Fate of The World: Tipping Point: review

  • Format: PC (version reviewed), Mac
  • Unleashed: Out Now
  • Publisher: Lace Mamba Global
  • Developer: Red Redemption
  • Players: 1
  • Site: http://fateoftheworld.net/

A dystopian future filled with death and horror is a staple plot point for many games. Just look at the bleak glimpses ahead that Deus Ex and Rage provide. What would have needed to happen in order to prevent such a messy and depressing existence? Enter Fate of the World: Tipping Point, a global turn-based strategy game that places the fate of mankind squarely in your hands. You don’t have the threat of planet melting asteroids or zombie plagues to fight against – just the will of people. This’ll be a breeze, right?

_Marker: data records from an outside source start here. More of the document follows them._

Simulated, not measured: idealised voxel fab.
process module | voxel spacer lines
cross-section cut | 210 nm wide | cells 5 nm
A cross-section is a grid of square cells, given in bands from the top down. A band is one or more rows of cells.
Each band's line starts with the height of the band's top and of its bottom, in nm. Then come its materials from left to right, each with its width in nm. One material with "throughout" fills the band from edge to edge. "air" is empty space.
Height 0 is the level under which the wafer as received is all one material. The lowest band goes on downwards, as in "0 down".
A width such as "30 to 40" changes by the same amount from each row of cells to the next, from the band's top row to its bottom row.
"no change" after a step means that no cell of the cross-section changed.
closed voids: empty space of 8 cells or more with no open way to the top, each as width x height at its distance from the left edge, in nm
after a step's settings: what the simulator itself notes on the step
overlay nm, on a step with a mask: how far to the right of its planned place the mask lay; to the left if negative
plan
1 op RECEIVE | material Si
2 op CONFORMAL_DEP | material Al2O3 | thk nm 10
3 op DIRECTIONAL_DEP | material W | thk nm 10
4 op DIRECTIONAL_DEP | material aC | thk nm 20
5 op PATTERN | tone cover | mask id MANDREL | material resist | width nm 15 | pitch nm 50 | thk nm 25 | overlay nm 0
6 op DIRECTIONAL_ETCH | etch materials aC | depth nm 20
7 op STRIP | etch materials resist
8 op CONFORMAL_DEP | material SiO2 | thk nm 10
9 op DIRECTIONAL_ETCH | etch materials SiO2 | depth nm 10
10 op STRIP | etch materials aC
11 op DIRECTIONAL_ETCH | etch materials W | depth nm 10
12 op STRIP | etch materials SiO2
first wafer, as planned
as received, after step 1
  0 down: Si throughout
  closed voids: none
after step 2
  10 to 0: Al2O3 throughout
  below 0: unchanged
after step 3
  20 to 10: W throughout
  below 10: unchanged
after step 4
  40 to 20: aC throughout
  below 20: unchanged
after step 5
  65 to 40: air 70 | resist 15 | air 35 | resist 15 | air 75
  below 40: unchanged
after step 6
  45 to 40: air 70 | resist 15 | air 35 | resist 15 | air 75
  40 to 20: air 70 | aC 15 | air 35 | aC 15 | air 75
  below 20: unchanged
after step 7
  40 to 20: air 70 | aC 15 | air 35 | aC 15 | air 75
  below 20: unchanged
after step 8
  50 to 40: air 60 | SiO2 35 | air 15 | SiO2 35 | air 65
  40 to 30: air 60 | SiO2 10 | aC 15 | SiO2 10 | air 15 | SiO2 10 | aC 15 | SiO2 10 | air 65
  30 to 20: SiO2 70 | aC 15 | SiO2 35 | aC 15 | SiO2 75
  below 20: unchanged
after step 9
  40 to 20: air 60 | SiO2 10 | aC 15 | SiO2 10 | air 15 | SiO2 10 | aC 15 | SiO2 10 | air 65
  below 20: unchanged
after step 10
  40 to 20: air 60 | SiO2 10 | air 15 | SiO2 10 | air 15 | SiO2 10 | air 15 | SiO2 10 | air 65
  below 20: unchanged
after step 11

Fate of the World places you at the head of GEO, the Global Environment Organisation tasked with tackling the problems that threaten humanity’s future. Global climate change is becoming a serious problem that starts to heavily impact the environments our fussy little race inhabits. The game is made up of several scenarios that challenge you to keep the world happy until certain years up to 2200 whilst meeting winning conditions, such as keeping global temperature rises low. Tipping Point includes the core game and all DLC released for it so far.

If only planning five year policies was as simple as handing an advisor a card.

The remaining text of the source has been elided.